Good unpopular opinion, because it's a horrible opinion.
There are many reasons to go to a community college over a college to start out.
I for one struggled with a full university and failed out my first year. I wasn't used to the workload, and I was used to more 1 on 1 attention from teachers in high school. Universities are the exact opposite, massive 1000 person lectures, TAs with barely any time to work with you. I went to a community college because I needed something to help me grow into being a college student.
Community college gave me smaller class sizes where I could actually ask the professors questions. It gave me opportunities to talk to them after hours, and ask questions. They were more accessible and took an interest in helping me succeed. After 2 years, I went on to finish my full degree back at a full sized university 2 years later.
and we haven't even talked about the cost. I spent about $2k on community college per semester. University wanted 15k per semester, and that's not even including books/food/housing.
Take it from me. That was all over 10 years ago that I was in college and doing that. What you're saying is a trope - it's arrogant and it's definitely coming from a standpoint of "Pushah, you aren't at a university, you're not even on my level". As a full university graduate who now is well into his career, doing pretty dang well, I firmly can tell you that this entire way of thinking is wrong, and arrogant.

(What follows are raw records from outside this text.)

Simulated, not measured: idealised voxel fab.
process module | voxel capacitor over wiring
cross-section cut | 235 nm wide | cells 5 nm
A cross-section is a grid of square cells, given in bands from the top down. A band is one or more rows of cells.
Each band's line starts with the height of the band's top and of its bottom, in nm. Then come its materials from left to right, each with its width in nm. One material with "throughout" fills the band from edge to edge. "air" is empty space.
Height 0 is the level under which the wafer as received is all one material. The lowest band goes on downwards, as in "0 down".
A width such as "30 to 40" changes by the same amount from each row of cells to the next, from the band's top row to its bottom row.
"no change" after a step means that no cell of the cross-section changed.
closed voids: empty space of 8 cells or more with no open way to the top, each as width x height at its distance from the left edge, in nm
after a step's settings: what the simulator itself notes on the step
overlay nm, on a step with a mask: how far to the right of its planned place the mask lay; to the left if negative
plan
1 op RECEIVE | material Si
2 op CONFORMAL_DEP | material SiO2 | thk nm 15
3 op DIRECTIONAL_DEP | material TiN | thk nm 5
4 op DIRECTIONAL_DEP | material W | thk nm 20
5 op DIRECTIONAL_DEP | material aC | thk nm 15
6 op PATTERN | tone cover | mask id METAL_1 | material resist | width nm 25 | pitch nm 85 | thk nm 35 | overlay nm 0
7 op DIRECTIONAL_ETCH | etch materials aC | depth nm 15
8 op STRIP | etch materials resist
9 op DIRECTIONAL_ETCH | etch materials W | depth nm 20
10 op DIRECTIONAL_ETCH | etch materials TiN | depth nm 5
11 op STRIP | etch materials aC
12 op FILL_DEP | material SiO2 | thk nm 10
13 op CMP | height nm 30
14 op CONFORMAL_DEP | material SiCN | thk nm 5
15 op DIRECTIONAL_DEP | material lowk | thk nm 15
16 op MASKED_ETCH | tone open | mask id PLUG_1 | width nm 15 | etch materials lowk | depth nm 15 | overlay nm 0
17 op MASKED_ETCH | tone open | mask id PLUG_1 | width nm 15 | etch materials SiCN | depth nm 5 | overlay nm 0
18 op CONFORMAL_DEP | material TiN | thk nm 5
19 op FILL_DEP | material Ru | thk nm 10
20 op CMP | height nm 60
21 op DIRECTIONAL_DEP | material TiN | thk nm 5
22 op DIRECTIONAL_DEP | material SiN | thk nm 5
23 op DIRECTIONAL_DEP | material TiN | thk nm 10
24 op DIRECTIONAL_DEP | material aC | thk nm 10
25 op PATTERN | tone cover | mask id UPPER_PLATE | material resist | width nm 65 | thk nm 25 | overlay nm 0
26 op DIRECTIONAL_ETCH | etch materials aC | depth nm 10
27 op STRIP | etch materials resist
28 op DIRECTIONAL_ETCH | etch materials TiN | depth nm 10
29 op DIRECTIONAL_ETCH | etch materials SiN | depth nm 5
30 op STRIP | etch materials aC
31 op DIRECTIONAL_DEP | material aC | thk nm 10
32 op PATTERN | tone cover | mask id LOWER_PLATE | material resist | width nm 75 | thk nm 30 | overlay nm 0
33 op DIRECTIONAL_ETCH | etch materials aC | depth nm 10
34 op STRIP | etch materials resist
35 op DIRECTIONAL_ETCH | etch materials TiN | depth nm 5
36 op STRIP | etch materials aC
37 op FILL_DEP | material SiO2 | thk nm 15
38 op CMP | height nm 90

People learn differently. That does not mean they are stupid, or that you are smarter. Some people absorb through reading, others through auditory, I was someone who needed examples and through question/answer. I learned the exact same information, but the difference was I had professors who took the time to make sure I understood the subjects, and gave me the tools to learn differently in university later.
Without community college I would have failed out like the standard 40% of the class did in the standard university classes. Community college got me standing upright again when University failed me. I graduated, and I am better because of it.
Edit: Out of curiosity, I went through your history and found your post:
I’m in a catch 22 situation. I want to go to a four year college, but I was previously placed in the remedial track and have a poor academic standing. If I go to a community college, I could improve my grades, but the material they cover is a replacement for high school classes and I’d be precluded from signing up for entry classes at the four year college. This seems like to would put me at a disadvantage when that finally happened and I would only be setting myself up for long term failure.
Friend, Community College is not where stupid people go. Going to community college, even after a university, is not a failing. It feels like a gut punch, trust me I went through it. It was a vastly different experience compared to university. If I'm making assumptions, you're facing something similar to what I was before.
You can keep thinking the way you're thinking, and refuse to actually try community college. You can fail out of a university and somehow think by not going to a 2 year school that you were still better. Or you can suck it up, accept life changes things, and adjust. I personally built a plan, and I knew going in that it was temporary, and that I would work my way back in, and I did.
This is 100% on you. There are no excuses anymore, there's no one to lay blame at this point. If you're truly facing this, then this is 100% in your head, and you need to figure out how you want to make your goals a reality. Maybe shitting on community college isn't really a long term plan. Maybe accepting and getting help if you need it is. I don't know, you have to decide.
I can speak for the last part: "This seems like to would put me at a disadvantage when that finally happened and I would only be setting myself up for long term failure.". This is absolutely not true. I have never once, in my entire life, had anyone ask me if I went to community college. Not that I'm shy about it, I'll happily tell people, I'm not ashamed of my past, but it doesn't come up. Colleges really try to convince you that your GPA and transcript matter. It really honestly doesn't. Maybe for your first job. I've never had anyone ask to see my transcript, my GPA, or any details about my college beyond selecting "B.S. Degree" from a dropdown.